IMF Pegs GDP Growth At 5.6 Per Cent For This Fiscal

Dubai, Sept 18: | Updated: Sep 19 2003, 05:30am hrs
The International Monetary Fund has said the Indian economy is expected to grow at 5.6 per cent during this fiscal and 5.9 per cent next fiscal and singled the country for maintaining a high per capita growth rate.

Chinas and Indias strong growth portends an inevitable change of the guard in Asia, Funds economic counsellor Kenneth Rogoff told the press here on Thursday while releasing the Funds bi-annual report on World Economic Outlook: Prospects and policy issues.

We project Chinas growth at 7.5 per cent for 2003 and 2004, and the risks are quite possibly tilted to the upside there. India is also growing strongly, Dr Rogoff said.

The press conference was also addressed by IMF deputy director Graham Hacche and its director, research department, David Robinson. The report was released as part of the IMF-World Bank annual meetings here.

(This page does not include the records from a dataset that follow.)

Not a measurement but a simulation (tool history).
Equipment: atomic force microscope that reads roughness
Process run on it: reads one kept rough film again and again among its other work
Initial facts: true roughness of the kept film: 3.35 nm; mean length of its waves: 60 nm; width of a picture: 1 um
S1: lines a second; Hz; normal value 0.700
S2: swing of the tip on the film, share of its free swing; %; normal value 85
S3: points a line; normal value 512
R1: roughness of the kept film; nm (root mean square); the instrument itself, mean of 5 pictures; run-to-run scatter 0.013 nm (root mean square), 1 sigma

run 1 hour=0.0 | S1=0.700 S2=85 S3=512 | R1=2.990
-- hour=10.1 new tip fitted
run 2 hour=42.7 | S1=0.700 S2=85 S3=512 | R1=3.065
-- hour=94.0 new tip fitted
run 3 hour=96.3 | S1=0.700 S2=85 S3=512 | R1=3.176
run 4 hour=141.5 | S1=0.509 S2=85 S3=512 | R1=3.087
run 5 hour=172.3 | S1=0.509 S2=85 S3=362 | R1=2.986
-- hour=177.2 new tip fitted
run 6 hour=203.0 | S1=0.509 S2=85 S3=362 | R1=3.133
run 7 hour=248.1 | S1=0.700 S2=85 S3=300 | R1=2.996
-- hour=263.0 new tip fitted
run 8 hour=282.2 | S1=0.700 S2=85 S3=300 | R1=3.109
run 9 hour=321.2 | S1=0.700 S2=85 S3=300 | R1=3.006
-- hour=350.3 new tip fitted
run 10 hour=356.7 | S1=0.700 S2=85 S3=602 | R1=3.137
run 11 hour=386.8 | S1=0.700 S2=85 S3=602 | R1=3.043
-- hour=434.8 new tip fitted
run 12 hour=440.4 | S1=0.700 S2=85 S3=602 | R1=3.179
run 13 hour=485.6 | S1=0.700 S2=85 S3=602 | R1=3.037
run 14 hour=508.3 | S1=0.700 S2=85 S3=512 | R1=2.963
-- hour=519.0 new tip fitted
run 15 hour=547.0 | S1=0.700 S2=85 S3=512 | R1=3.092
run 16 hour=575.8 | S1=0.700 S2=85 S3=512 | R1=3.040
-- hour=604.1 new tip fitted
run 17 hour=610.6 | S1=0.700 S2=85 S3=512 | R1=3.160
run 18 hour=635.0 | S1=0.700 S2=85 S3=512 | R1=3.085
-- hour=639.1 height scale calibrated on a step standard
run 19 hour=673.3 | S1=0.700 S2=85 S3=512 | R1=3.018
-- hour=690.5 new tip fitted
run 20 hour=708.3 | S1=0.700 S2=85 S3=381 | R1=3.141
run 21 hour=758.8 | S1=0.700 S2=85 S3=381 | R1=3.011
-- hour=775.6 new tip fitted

The report says in those countries where poverty remains a major concern, GDP growth has remained relatively resilient despite the weakness of the global economy. However, substantial differences across countries remain. In China and to a lesser extent in India per capita GDP growth is quite robust, the report says.

The IMF economists expressed optimism about seeing a return to normal growth in the global economy. Immediate geo-political uncertainties have receded after shocks from the equity price bubble are dissipating and the massive policy stimulus put in place after the downturn is starting to bear fruit.

The fact that recovery has not produced jobs poses some risk to consumption and even greater risks are possibly posed by the significant possibility of a housing price bust in some countries, especially as historically low interest rates rise as the global economy picks up.

Another cloud on the horizon is the high and growing level of public indebtedness throughout the world. In fact, the outlook gives a clarion call to the potential default problems looming in emerging markets that do not take advantage of relatively benign conditions prevailing at present.

The outlook expects the American economy to move into a phase of faster growth in the second half of this year but the overvalued dollar and the ballooning fiscal deficit could knock the recovery.